The Sacramento Kings have started Chimezie Metu in each of their past five games, four of which they've lost in a different, humiliating way. It wouldn't be fair to say the fourth-year big man has pointedly struggled in his starts; by all the metrics, this is his best season so far, though he is also pretty clearly not a starting-caliber NBA player, especially for a team that thinks it can and should be making the playoffs. Metu took the starting spot from veteran Mo Harkless, whose sudden absence from the rotation, paired with the bizarre reemergences of Metu and Marvin Bagley from the deep bench, means the Kings have played exactly one wing player in each of their past four games. As the game has shrunk over the past half-decade, versatile wings have emerged as the most important positions on the court, yet Harrison Barnes is the only competent wing on the roster.

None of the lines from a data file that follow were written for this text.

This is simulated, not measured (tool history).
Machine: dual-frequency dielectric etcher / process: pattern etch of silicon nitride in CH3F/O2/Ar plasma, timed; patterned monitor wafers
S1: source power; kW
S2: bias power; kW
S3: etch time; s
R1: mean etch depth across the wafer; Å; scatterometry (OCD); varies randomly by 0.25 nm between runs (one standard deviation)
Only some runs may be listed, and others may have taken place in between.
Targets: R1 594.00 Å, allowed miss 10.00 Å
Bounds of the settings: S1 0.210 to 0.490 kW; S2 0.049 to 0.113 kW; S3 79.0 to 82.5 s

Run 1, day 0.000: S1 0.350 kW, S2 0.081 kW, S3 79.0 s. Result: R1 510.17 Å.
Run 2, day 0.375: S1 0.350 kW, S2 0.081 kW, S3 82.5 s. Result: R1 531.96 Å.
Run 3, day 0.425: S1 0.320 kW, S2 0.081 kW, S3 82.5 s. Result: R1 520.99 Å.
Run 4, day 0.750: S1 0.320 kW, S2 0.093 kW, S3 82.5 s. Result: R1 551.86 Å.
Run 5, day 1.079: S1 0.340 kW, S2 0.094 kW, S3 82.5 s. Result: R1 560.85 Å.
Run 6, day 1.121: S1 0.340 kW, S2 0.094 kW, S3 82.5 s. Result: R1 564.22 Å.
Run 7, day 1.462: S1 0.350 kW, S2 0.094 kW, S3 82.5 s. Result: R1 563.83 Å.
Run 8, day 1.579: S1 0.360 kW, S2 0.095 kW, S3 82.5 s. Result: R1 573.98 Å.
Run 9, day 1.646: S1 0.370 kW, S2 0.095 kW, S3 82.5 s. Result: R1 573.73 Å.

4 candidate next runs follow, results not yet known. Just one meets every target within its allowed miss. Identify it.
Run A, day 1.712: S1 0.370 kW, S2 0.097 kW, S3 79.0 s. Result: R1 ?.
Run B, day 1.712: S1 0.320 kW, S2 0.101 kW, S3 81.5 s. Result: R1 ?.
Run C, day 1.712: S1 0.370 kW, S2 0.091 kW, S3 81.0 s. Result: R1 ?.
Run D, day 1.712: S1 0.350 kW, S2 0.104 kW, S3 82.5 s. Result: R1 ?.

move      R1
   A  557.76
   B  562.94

Should blame for this horrific on-court imbalance fall on now-former coach Luke Walton, who was fired this past Sunday? Or is it GM Monte McNair's fault for handing him a misshapen roster full of ball-dominant guards and severely limited bigs? Should De'Aaron Fox shoulder responsibility for Sacramento's excremental 6-11 record because he's harshly regressed this season? Is it ownership's fault for cooking up this stew of failure?
Though Walton was an incompetent coach who consistently failed to deliver and should not have been coaching the team, the uncomfortable reality is that the franchise's problems extend far beyond him. Interim coach Alvin Gentry alone can't fix this. The roster is misconstructed. The pressure of ownership's unrealistic expectations are compounded by its own financial wobbliness and inability to keep from meddling in basketball affairs. Several key players are struggling. It's worth attempting to consider each of these nested failures on their own terms as much as possible, though the Kings are bad because of failures of imagination and execution at every level.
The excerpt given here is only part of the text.